Tuesday, October 16, 2012

Plausible to the End

All good stories must come to an end.


Novel writers in the nineteenth century didn’t have to worry about ratings or upsetting their fan base. All they had to do was to write a sufficiently interesting story so that people in possession of money would be compelled to trade it for a copy of their story. There were no chances of the story being picked up by a major network as a miniseries. They weren’t concerned about being consulted (or ignored) when a studio started work on a screenplay adaptation or began to pick out actors to portray their characters.


I’m not trying to say that novels in the nineteenth century were better than fiction today. If reality television is any indication, it seems that all that people need to stay glued to the screen is a sufficient amount of interesting upheaval in the lives of the principal characters.


But after a certain point, the drama and intrigue get a bit too much to believe. How do you keep the balance of a love interest to hold the viewers’ interest (that is, how can you keep shoving two people who obviously want to be together toward one another while still keeping them apart)? How many times must a grizzled bad guy catcher lose trusted advisers in a gun battle without becoming a casualty himself? And how is it that the same four (or six, or eight) people stay best friends with one another for years and years without falling out, drifting apart, or losing touch with one another?


Every story, whether it’s a television program, a movie, or a book, can be fit neatly into three parts: the buildup, the climax, and the wrap-up. During the buildup, we get to know the characters: their motivations, the things they want most, and how they will react to whatever happens during the climax. The climax arrives, and all of the character’s wildest dreams or worst fears come true. The wrap-up is sometimes shows us who the character really is even more vividly than their actions during the climax. How does the lovesick girl handle the fact that the man she’s loved all along finally loves her back? Does the mean-spirited man, selfish to the core, remain silent and unmoved at the death of someone who was kind to him, or does he turn away from everyone, weeping?

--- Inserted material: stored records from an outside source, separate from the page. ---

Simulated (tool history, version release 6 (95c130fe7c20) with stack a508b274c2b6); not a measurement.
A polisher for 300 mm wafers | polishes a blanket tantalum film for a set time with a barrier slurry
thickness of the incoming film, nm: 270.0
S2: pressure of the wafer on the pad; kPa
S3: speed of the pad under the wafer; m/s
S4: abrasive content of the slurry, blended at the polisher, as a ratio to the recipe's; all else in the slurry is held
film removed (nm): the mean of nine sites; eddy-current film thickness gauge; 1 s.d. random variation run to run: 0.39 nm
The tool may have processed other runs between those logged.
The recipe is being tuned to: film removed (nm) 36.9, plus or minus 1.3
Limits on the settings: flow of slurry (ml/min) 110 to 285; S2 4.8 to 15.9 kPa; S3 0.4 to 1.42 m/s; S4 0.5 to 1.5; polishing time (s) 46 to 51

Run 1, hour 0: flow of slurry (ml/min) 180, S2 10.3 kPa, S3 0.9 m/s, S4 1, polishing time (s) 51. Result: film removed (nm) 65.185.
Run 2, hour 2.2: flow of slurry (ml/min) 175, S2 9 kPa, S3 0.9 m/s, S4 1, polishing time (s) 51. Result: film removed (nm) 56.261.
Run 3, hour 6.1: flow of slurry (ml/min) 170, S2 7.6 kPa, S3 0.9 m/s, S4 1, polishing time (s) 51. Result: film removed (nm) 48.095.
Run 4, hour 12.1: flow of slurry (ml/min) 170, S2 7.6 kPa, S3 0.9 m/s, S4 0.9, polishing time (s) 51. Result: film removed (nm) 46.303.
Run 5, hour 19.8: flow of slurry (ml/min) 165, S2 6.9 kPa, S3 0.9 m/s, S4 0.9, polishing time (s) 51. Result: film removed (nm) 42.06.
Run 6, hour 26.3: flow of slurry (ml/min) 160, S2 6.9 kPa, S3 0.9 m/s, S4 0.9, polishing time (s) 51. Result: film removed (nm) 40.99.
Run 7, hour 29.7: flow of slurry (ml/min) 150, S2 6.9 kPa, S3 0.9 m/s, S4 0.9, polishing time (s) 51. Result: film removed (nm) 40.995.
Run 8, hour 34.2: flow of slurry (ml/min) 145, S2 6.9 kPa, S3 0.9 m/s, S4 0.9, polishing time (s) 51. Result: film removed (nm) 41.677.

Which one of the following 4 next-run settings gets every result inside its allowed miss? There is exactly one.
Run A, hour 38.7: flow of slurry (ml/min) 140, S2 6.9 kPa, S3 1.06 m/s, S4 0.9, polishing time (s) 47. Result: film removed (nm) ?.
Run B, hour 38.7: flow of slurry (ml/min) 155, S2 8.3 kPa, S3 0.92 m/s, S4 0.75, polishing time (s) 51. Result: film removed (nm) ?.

Usually, books and movies only contain one story, and so don’t have a chance for those who enjoy them to get tired of the characters and the way they react to certain things. The exception comes when it is part of a series (“Oh look, a woman is in distress. I wonder what Dresden will do,” or “I hope Harry will defeat Voldemort this time,” etc.). At this point, these things become similar to a television program, which usually follows a pattern of having one story spread throughout the season, a bit in each episode which has its own self-contained story.


The best of these types of stories are those which have an end in mind. The best example of this is a Japanese comic (manga) called Fruits Basket, which is a beautifully told story that was not begun before the author/illustrator (mangaka) knew how it was going to end. Though there were tons of characters, she did relatively little dithering around with the secondary characters (except once or twice when I was like “An entire chapter about Hanajima? Who cares.”), and developed the love interest slowly so that her readers wouldn’t get tired of it. There’s a wonderful example of what not to do in the manga Boys over Flowers, in which the main love interest gets shoved together and pulled apart so many times that by the fourth or fifth unlikely scenario you just want to put the book down and quit caring about the characters, but at the same time you're wondering, “will they ever actually get together???” In this instance, the author cared more about the success being achieved by the manga and continuing that success than the fact that there was no plausible end in sight. If it had ended after the first or even second breakup/get back together rigmarole, I may have enjoyed rereading it, and recommending it to friends. As it is, I recommend they avoid it, if they don’t want to be yo-yoed around like the characters were.


All good stories must come to an end. Instead of rebooting Spiderman fifty times, let it come to a satisfactory end while we still enjoy it (this means you, Hollywood.) Instead of dragging that love interest out until we just don’t care anymore, let the poor couple get together and end everyone’s misery. And no group of people can stay friends forever; everyone changes and grows in their own way, and slowly becoming different from the people you once knew so well is a part of life.
Even though books, television, and movies are fiction, there’s a level of plausibility that needs to be maintained. it doesn’t matter if your character is a star ship captain or a talking pony, there’s a fine line between believing a character exists in their environment and realizing that the character is an actor pretending to be someone who doesn’t exist. Once your audience stops believing, it’s difficult to keep their interest. And at that point, the whole thing becomes an exercise in futility.


Continuing when there is a failure to recognize that the end is coming means that the story is no longer good. It’s better to end while the fans still love it than to let it dither down into something terrible before it gets cancelled for lack of ratings. If you’ve run out of ideas and plausible drama, it’s time to end.


And all good stories come to an end.